By Chris Stiefeling
Anyone who has been in the workforce for more than a few years realizes that the average smartphone now packs more processing power than the computers which were available when they started their career. Most of the early increases in processing capacity have come from our ability to place more transistors in the same amount of space which resulted in increasingly faster processors. However, the ability to further shrink die sizes on computer chips is constrained by the physical characteristics of the materials involved. Since it has become more difficult to increase processing speed, chip manufacturers have been increasing processing capacity by increasing the number of processor units or cores. The side effect of this evolution is that programs must now be written to process in parallel in order to achieve performance gains.
GPU cards are a leading edge example of this trend with modern GPU cards often packing several thousand processing units into a single card. For financial institutions, GPUs may allow organizations to achieve faster processing time and a higher level of efficiency. However, the optimal solution will naturally depend on the value of the performance gains relative to the effort, cost and ability to implement alternate solutions.
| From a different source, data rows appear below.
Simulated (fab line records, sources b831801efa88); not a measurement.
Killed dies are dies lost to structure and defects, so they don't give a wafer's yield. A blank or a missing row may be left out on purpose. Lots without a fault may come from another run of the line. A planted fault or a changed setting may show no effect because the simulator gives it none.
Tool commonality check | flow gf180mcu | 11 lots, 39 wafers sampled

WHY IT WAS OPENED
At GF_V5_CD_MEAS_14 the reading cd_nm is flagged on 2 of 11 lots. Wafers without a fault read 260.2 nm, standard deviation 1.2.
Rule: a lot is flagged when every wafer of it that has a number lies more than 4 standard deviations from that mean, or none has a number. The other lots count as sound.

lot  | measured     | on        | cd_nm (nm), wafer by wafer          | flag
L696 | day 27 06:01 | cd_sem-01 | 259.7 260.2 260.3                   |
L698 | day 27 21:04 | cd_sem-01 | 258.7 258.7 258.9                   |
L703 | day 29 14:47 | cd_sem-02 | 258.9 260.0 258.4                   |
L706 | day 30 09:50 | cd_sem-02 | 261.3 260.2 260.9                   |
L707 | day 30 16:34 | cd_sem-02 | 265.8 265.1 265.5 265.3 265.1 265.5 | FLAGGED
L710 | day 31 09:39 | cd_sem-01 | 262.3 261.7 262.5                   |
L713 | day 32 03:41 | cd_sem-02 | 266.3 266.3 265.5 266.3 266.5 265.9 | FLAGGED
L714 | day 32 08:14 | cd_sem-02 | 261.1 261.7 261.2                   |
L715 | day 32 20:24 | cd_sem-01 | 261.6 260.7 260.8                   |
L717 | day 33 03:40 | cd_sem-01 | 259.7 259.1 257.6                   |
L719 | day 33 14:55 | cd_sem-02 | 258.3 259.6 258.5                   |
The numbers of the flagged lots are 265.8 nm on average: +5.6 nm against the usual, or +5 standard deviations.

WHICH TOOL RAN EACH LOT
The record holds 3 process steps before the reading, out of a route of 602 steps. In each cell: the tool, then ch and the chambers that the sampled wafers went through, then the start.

In this article we explore some of the nuances of GPU cards and attempt to offer a balanced viewpoint when considering the merits of CPU versus GPU execution. We also offer some representative CPU and GPU benchmarks of insurance projections using Oliver Wyman’s ATLAS software platform.
What Is A GPU?
A GPU is effectively an enhanced video card. The card plugs into the PCIe bus of the computer and most GPU cards have video out ports. The enhancement comes from the fact that the card also has a large amount of computing capability and memory. This allows for specially compiled programs or functions to be executed on the GPU card. In this manner the GPU card can be thought of as a co-processor running alongside the main CPU.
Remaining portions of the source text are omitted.